That's a good summary of the talk, Martin.
The one thing that confused me slightly was that he began by saying that some of his conclusions would be controversial or even surprising. In the end, like you, I didn't find that much of a surprising nature discussed. I suspect to a religious audience, such as he is more accustomed to in the US, the statement that the scientific world-view and the religious world-view are incompatible IS perhaps controversial. He took a pretty non-accomodationalist stand on the religion-science compatibility question (although he did acknowledge the political need for religious moderate allies).

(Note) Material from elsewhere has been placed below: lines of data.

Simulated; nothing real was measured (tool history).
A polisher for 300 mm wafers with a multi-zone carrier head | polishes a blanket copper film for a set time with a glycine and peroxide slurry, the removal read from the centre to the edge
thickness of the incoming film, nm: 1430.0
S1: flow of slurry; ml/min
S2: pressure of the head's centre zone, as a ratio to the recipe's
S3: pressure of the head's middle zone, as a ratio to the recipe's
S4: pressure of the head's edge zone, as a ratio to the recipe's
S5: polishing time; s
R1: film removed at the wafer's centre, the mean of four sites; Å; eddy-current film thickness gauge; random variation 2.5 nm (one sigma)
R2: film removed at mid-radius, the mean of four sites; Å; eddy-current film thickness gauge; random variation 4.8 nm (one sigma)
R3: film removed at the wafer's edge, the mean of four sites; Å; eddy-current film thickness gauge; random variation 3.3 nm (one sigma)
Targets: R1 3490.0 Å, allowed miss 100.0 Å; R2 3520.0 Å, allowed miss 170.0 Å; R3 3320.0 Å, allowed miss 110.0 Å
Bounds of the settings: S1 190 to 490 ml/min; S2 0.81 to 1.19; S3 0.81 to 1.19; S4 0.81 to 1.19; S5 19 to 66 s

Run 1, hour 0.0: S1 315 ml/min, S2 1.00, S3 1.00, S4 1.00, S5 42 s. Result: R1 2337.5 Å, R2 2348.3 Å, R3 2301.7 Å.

He made a somewhat mild criticism of Richard Dawkins book 'The God Delusion' that I didn't quite understand. Sokal stated that he thought Dawkins had gone for two broad a target in the type of God he was criticising and should have confined himself to pointing out the lack of evidence for the biblical God. I think he missed the point of the broadness of Dawkins targeting and also made the mistake of underestimating the ability of theologians to sidestep the question when presented with a highly defined deity ("well THAT'S not the sort of sophisticated God that I believe in").
Occationally the world seem small. I notice you have met (maybe even know?) my cousin, Olle.
Off topic: on the Sb list of posts for the Last 24 hours, there is a post listed for Aard called "The Man who wasn't there", but the link gives an error message and the post is not listed on the Aard main page.
Martin, the book Sokal should read is probably Stenger's God: The Failed Hypothesis.
Leif, yeah, Olle is a regular contributor to Folkvett, the journal of the Swedish Skeptics. We recently ran a neat piece of his about the characteristics of pseudoscience, where he used climate skepticism for all his examples, haha.
Thinker, the Sb machinery has been cracking at the seams for a while, but I hear repairs are being done.